A common backlighting technique is “array backlighting.” It creates a matrix of LEDs behind the LCD surface using diffraction and diffused layers to produce a homogenous and even light on the LCD surface. Each row or column is formed by a number of LEDs in series, forcing a single current flow through all LEDs in a string.

Using one current-control driver per row or column helps the system maintain a constant current flow through each line. This maintains a uniform light level even in the presence of line or load variations. You can also control the light intensity by increasing or decreasing the current flowing through each LED string. Reducing the current extends battery life in portable equipment, but it can also also affect the white-point (color) of the output. It is better to use the pulse-width modulator (PWM) to vary the brightness.

A NEW SOLUTION

Freescale's MC34845 series devices (Fig. 1) are high-efficiency LED drivers for use with edge-lit backlighting for LCD displays up to 17 inches. The IC supports LED currents from 3.0 to 30 mA and supports up to six strings of LEDs. The associated current drivers match the current between LEDs to provide good uniformity across the display surface.

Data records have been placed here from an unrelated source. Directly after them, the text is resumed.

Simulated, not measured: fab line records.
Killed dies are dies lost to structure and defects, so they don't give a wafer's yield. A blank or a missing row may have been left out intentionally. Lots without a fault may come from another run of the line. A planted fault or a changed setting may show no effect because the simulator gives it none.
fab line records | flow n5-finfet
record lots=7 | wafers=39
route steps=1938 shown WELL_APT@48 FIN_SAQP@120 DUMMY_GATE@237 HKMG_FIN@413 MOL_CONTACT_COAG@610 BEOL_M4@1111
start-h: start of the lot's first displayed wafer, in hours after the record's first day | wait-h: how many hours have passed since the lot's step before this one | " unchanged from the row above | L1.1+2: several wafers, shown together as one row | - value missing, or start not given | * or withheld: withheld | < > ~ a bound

MC34845 LED drivers feature high-speed PWM capability. They provide accurate output waveforms even at high frequencies, enabling accurate square output pulses down to 200 ns widths. The ability to operate at high frequencies with low jitter eliminates display waterfall noise and flicker. Operation at frequencies greater than 20 kHz eliminates audible noise that may be caused by MLCC vibration.

Panel dimming involves the application of a PWM input signal to the PWM pin, which modulates the LED channels directly. An Enable Pin (EN) provides low-power standby, which supports low-power shutdown with 1-µA maximum supply current. A single wire scheme selects power down when the PWM pin is connected to the Wake Pin and held low.

The MC34845 also features a boost converter to produce up to 60 V to drive each LED string. The boost converter can deliver the required LED voltage from either a two- or three-cell Li-ion battery, or a direct 12-V-input supply. There are two device versions for boost frequency, the MC34845 (600 kHz) and the MC34845A, (1.2 MHz). External compensation allows the use of different inductor/capacitor combinations. The boost also includes a soft start circuit. Each time the IC comes out of shutdown mode, the soft start period controls start-up.

The boost converter uses a dynamic headroom control (DHC) loop to automatically set the output voltage required to drive the LED strings. DHC operates for pulse widths higher than 400 ns. If the pulse widths are shorter than specified, the DHC circuit will not operate and the voltage across the LED drivers will increase to a value given by the overvoltage protection (OVP) minus the total LED voltage in the LED string. Therefore, designers should select the proper OVP level to avoid exceeding the maximum off-state voltage of the LED drivers (45 V). The boost operates in current mode and is compensated externally through a Type 2 network on the COMP pin.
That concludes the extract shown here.